NEWS DESK
The U.S. military Saturday launched a drone strike targeting a member of an Islamic State group’s Afghanistan affiliate. The Central Command said the strike was launched from Nangarhar province and its target was someone who was believed to have been behind the planning of deadly attacks against the U.S. in Kabul.
Navy Captain William Urban said one IS individual was killed in Saturday’s strike. It was not immediately clear whether the individual was involved in the attack on Kabul’s airport Thursday that killed 170 Afghans and 13 U.S. service members.
Saturday’s strike came less than 48 hours after the devastating attack outside Kabul’s airport.
The U.S. Embassy urged U.S. citizens Friday not to come to the Kabul airport because of security threats and to leave immediately if they were near any of four gates to the airport, according to a statement on the State Department’s website.
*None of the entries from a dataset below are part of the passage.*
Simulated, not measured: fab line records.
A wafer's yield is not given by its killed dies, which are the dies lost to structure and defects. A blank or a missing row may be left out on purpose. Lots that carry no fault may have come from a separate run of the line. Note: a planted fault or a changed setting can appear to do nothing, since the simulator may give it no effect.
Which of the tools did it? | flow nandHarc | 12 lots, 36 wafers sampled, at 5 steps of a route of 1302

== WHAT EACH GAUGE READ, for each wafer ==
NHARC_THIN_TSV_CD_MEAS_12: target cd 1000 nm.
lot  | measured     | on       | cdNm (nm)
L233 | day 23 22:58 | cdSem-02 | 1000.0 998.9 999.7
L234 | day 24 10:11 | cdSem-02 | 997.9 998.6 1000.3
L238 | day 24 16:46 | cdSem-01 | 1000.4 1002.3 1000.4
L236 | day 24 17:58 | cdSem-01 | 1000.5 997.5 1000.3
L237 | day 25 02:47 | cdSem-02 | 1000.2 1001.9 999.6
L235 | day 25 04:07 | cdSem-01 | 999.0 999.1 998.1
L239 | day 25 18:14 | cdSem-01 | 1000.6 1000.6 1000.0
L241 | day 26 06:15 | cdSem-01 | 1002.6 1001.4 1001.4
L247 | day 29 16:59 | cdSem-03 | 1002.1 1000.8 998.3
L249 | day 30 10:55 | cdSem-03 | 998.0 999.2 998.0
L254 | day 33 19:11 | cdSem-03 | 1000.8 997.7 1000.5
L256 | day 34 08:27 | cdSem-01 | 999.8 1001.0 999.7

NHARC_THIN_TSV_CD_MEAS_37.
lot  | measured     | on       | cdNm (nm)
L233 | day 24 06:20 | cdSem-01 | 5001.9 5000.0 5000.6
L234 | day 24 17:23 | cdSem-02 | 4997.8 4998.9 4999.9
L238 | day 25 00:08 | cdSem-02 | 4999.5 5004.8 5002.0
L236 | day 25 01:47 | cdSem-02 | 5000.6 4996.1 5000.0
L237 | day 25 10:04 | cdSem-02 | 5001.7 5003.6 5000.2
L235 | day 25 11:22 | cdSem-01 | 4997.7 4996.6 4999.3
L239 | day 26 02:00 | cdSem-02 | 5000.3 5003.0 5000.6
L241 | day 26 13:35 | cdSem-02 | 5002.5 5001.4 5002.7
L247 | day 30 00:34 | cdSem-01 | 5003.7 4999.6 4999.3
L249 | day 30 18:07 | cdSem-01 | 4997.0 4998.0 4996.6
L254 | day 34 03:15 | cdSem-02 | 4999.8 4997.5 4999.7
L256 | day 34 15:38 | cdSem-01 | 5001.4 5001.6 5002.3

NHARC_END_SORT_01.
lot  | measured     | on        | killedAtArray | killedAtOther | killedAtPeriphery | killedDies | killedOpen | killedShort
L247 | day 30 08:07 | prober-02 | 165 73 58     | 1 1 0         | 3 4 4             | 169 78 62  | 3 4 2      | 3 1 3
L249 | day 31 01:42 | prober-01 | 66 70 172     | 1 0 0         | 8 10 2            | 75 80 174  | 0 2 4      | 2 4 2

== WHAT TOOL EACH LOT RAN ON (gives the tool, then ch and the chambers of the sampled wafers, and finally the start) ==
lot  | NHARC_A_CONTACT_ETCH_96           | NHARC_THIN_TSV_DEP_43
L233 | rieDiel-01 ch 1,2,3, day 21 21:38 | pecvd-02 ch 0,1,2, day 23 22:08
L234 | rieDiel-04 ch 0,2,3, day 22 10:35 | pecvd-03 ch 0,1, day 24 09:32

Pentagon spokesperson John Kirby said at a briefing Friday the U.S. believes there are other “specific, credible” threats against the airport, noting that “we certainly are prepared and would expect future attempts.”
The security threats have made the evacuation of Americans and some Afghans more difficult.
“There doesn’t appear to be any concerted effort to get SIVs [Special Immigrant Visa holders] out at this point,” a State Department official told VOA from Hamid Karzai International Airport. But the department is still trying to evacuate local embassy staff, U.S. citizens and legal permanent residents.
Thursday’s deadly attack was carried out by a single suicide bomber, not two as previously believed, the Defense Department said Friday.
“It’s not any surprise that the confusion of very dynamic events like this can cause information sometimes to be misreported or garbled,” U.S. Army General Hank Taylor told reporters at a Pentagon media briefing.
He went on to say, “we do not believe that there was a second explosion at or near the Baron Hotel, that it was one suicide bomber.” But many witnesses reported hearing two blasts, The New York Times reported.
Despite the risks, crowds of people desperate to leave Afghanistan gathered outside Kabul’s airport early Friday as evacuation flights resumed.
The Wall Street Journal reported that the crowds dispersed later Friday amid rumors that another terror attack was imminent. A VOA reporter who visited the area late Friday morning saw mostly empty streets with Taliban security blocking access to streets near the airport.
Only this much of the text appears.